Should I be worried about dividing up my retirement accounts?

On Behalf of | Mar 9, 2020 | property division | 0 comments

Wisconsin is a community property state, so property division can become a touchy subject for couples going through a divorce. While most younger people worry about the house and other shared investments, most people approaching retirement are worried they will lose their retirement savings. This is especially the case for the sole breadwinner who earned that income but most now share it with their ex-spouse. 

If this is your position, you may worry about recouping that loss in time for retirement. Maybe you are already retired and now worry that you will not have enough to make it through the rest of retirement. It is important to remember that if your spouse is the same age, they are in an even more frightening position as they may have a harder time than you getting back into the workforce. 

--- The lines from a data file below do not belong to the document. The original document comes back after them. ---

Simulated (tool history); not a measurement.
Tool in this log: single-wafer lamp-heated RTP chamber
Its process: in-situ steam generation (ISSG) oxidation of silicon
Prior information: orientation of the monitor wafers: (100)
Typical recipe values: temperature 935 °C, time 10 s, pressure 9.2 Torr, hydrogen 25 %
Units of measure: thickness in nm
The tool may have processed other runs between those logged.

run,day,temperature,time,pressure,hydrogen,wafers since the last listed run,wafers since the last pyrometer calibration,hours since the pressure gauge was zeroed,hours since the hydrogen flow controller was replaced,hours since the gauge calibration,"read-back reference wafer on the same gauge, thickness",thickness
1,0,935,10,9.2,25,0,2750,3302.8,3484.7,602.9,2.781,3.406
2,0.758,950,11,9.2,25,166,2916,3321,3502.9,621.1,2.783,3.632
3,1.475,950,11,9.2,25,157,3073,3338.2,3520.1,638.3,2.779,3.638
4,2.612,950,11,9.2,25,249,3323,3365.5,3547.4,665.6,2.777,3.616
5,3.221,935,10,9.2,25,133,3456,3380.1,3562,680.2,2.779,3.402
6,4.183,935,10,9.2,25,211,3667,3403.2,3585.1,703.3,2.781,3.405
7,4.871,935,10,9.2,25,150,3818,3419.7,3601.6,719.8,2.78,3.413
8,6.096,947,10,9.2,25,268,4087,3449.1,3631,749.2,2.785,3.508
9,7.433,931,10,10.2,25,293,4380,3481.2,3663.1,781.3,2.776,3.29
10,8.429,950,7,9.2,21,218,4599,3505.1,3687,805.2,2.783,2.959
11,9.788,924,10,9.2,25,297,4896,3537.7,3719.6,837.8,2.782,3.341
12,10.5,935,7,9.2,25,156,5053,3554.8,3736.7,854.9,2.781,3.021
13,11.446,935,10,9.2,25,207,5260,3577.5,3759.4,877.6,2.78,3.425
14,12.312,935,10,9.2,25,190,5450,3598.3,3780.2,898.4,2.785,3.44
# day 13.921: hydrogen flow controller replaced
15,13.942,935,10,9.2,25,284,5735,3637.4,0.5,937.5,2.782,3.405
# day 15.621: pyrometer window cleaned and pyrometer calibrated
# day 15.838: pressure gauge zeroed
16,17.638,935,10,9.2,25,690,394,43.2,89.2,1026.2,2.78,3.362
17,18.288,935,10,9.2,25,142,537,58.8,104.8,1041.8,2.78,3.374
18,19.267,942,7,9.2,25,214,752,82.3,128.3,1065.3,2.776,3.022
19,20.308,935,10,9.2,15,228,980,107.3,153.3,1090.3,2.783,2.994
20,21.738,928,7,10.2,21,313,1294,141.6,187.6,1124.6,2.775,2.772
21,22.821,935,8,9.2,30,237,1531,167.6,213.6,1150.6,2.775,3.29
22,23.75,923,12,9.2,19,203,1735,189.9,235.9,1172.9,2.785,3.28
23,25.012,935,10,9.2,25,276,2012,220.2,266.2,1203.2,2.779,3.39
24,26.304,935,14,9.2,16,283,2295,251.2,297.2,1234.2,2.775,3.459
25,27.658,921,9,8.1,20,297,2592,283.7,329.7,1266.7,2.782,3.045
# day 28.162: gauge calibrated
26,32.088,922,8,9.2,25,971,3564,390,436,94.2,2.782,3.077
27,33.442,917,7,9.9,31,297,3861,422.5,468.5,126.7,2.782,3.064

CNBC warns that without a doubt, a costly gray divorce can turn a person’s retirement plans upside down. Many of these people were married for 20 years or more and acquired a lot of assets — or debts — during this time. People going through gray divorces also tend to fall into more traditional family patterns where wives worked fewer hours and for lower pay rates or not at all. This left their financial future, including their retirement plans, dependent on their husbands. 

Finding a compromise and being empathetic to each other’s positions going forward helps to reduce the cost of the divorce and you may find a better compromise for your retirement plan. CNBC also recommends the following: 

  • Wait until the divorce is finalized to transfer money out of the retirement accounts even or you may face taxes and penalties. 
  • Avoid just writing a check to your ex-spouse to divide up the retirement accounts as you may face penalties and taxes; use a QDRO. 
  • Get professional advice about the benefits of giving something else up in place of the retirement accounts, such as the house, cars or investment accounts. 

So, should you be worried? If you are young, even if you are just passing the 50-year-old threshold, you have several years ahead to recoup your losses. If you are already retired or close to retirement, many people over the age of 65 are returning to the workplace to fill their time and to replenish their savings. Try to keep a solution-focused mindset and you will worry a lot less about what the future holds.